The Shocking Graffiti on the Walls of Isla San Lucas Prison

The Graffiti on the walls of San Lucas Prison in Costa Rica show sex, spirituality, and rebellion. Some were even painted with blood. What fueled this brutal yet fascinating expression?

Dec 7, 2021By Mieke Leenders, MA & BA Art History, Medieval Iconology to Modern art

wall graffiti at isla san lucas prison


What counts as art? As our own societies aim to create more inclusive and sustainable connections, our gazes are slowly but surely being reset, and new voices are finding their way into the canon. Prison art is one of these exciting new voices that have been gaining real interest in recent years. The graffiti found on the walls of San Lucas Prison has a powerful human story to tell.

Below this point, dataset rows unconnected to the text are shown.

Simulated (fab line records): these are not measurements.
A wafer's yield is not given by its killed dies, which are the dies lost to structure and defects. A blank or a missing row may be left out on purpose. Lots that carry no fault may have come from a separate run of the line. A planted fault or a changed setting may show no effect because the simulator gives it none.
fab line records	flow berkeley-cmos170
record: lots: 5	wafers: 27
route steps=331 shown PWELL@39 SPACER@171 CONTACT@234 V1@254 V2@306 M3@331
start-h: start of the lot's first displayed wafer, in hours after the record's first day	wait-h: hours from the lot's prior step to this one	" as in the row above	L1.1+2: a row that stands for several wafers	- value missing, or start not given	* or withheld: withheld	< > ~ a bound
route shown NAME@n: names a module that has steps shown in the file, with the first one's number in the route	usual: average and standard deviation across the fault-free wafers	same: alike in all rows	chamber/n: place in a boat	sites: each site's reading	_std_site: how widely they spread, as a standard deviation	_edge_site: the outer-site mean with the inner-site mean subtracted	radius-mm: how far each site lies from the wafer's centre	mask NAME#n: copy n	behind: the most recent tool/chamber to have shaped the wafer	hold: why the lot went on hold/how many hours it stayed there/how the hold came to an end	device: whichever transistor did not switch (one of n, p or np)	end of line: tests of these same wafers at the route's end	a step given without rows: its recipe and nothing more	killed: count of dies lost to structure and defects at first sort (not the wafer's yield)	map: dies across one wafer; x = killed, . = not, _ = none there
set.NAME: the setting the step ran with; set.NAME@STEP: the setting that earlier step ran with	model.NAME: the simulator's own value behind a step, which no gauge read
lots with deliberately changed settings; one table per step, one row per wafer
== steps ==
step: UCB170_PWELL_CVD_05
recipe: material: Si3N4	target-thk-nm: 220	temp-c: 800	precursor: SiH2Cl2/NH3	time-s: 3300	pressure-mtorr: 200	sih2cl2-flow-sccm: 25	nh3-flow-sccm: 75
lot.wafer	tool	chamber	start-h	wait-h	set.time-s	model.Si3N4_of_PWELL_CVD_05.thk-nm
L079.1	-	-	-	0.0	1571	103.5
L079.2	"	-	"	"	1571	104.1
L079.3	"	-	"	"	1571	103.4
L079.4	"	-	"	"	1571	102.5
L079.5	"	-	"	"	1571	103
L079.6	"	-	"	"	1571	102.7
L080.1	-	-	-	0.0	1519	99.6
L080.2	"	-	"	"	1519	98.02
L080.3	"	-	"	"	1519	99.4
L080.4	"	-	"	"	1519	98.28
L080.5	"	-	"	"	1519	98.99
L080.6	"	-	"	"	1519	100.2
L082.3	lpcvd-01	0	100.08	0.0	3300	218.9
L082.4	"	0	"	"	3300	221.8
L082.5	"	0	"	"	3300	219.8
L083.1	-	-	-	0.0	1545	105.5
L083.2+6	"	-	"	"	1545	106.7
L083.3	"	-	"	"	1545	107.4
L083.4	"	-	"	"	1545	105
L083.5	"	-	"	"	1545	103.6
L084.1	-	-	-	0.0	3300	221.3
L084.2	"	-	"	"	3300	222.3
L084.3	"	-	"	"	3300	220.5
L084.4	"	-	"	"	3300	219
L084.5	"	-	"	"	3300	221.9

Isla San Lucas: Stories About the Famous Graffiti Art

José León Sánchez, author of the revealing story of the malpractices at San Lucas La Isla de los Hombres Solos and a survivor of San Lucas Prison, via Dir Cultura


A dungeon, late at night. The jingling of the keys announced our transfer to the San Lucas Prison, located in the Gulf of Nicoya, on the island of the same name. Some of my fellow inmates begged not to be taken here. Surprised by their plea I asked: “Is there really a more inhuman and horrifying place than this? ”I would discover the answer a few days later. Indeed, San Lucas was such a terrible place, that the mere memory makes you relive the suffering.
José León Sánchez, La Isla de los Hombres Solos, 1968


Around 1950, a group of people broke into the Basílica de Los Ángeles. They killed a guard, destroyed a venerated statue of the Virgin Mary, and stole the church jewels. Less than a month later, José León Sánchez was asked to take some tin cans to a specific location in Hatillo by his girlfriend’s father, Don Roberto. Sánchez was unaware that these cans contained the stolen jewels, which sadly got him involved. When Don Roberto was caught and faced prison time, Sánchez took the blame out of love for the man’s daughter. He was arrested at the age of 19 and would spend the following 30 years at the Devil’s Island for a crime of which he would eventually be absolved of in 1998.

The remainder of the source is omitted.